Ah August! The dog days of summer, when it is beastly hot and all you want to do is lay somewhere cool with an icy beverage. The perfect time to take a walk in the woods. No, not a literal one! I mean Bill Bryson's A Walk in the Woods.
To be fair, recommending A Walk in the Woods is a bit of a cheat as it was chosen as one of our book club books the first year I participated. (Yes, it was my suggestion). However, it is still worthy of it's moment in the blog spotlight. This was my introduction to Bryson's work, as it is for many people because it is the most well known of his books. The premise of the book is Bryson's ambition to walk the length of the Appalachian trail, albeit not in one fell swoop. Did I mention that Bryson is not a hiker, nor, by his own admission, particularly physically fit?
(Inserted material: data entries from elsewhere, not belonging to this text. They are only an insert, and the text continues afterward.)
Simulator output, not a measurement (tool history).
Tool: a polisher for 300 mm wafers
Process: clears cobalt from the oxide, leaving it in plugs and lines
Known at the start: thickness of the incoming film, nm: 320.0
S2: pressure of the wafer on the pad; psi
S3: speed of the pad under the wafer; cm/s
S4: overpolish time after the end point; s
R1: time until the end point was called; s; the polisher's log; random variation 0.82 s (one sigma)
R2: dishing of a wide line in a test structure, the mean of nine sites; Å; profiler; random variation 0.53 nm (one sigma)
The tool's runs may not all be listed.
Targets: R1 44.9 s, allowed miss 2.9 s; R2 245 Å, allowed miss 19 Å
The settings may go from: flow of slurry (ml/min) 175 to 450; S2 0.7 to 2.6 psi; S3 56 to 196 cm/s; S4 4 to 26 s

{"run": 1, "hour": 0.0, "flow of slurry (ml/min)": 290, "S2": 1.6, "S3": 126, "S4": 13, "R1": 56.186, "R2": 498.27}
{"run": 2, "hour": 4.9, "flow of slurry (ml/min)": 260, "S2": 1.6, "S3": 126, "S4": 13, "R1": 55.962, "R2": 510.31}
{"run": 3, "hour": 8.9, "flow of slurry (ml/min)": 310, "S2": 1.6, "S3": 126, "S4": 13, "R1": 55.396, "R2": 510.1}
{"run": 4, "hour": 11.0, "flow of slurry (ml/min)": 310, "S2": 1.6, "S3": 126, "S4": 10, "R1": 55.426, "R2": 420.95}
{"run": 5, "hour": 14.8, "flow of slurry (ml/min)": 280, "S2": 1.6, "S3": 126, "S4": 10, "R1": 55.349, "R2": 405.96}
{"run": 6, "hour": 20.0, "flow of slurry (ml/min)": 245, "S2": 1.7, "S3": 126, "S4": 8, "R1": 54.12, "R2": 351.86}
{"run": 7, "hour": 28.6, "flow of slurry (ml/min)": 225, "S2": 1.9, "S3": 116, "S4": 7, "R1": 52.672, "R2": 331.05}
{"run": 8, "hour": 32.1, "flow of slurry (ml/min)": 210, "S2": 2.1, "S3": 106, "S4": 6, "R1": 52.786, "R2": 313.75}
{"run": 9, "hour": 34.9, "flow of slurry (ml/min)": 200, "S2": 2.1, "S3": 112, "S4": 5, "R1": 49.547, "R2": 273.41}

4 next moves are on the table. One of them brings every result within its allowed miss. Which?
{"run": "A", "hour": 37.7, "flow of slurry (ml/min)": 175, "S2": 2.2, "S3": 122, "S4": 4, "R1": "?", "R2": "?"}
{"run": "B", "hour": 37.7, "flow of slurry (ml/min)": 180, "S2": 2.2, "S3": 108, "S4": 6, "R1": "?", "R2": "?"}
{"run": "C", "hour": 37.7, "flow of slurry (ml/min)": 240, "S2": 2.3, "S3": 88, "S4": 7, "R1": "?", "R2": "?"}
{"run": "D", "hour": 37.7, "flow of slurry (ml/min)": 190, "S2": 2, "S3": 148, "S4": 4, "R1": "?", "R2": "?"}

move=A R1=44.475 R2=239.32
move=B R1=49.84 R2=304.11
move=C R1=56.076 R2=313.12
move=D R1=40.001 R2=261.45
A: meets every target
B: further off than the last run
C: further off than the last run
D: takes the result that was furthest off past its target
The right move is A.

Along with some hilarious incidents, most involving an old friend of his named Katz, this book is filled with information about the origins of the trail, the status of the trail and the environment at the time, and lots of other fun facts and trivia and pithy observations about life, the wilderness and humans in general. At times the book will depress you, like when it discusses the deforestation that is occurring in the Blue Ridge Mountains, thanks in part to the pollution from the cars used by the countless campers who come there each year. Many of Bryson's books contain strong environmental themes so if you happen to drive a gas guzzling behemoth and think global warming doesn't exist then you probably won't enjoy this book. But quite frankly most people who are in that state of denial don't read anyway so it is moot point.
Bryson has caught a lot of flack for this book from die hard trail enthusiasts because they felt that he made light of the difficult nature of hiking the trail, and behaved irresponsibly by going out and hiking whilst being woefully unprepared. Clearly the die hard trail enthusiasts think that people who read books like this are stupid and can't learn from Bryson's mistakes. Anyone who reads the description of how he and Katz felt, looked, and smelt after their first foray on the trail will NOT think "hey! I want to do exactly that!" Or if they do and they end up dying because of their foolishness then they will be a prime candidate for the Darwin Awards. Really what bothers the die hard fans is that the book raised the popularity of the trail with day hikers, and they resent the intrusion. Not that you can really blame them for that sentiment, we've all experienced that feeling when the newbies invade.
But back to the book itself. A Walk in the Woods shines a spotlight on often overlooked, and underfunded national park. I grew up in Virginia and now live in North Carolina and despite my knowledge of the trail's existence, I knew next to nothing about it's history or how it was run. My cousin's ex-boyfriend attempted to hike the trail from beginning to end and the trail kicked his ass,(he readily admits this by the way) and he was a major outdoors kind of guy. It is not for light weights or the squeamish as the book makes perfectly clear. But the book is not all "Danger Will Robinson!", or gloomy environmental information. Large portions of it a extremely funny. Bryson has a very deft turn of phrase and the ability to draw the reader in and make them experience everything along with him. An excellent skill in a travel writer don't you think? So take A Walk in the Woods with Bill Bryson, I promise you that you won't regret it. And best of all, you won't need any bug spray.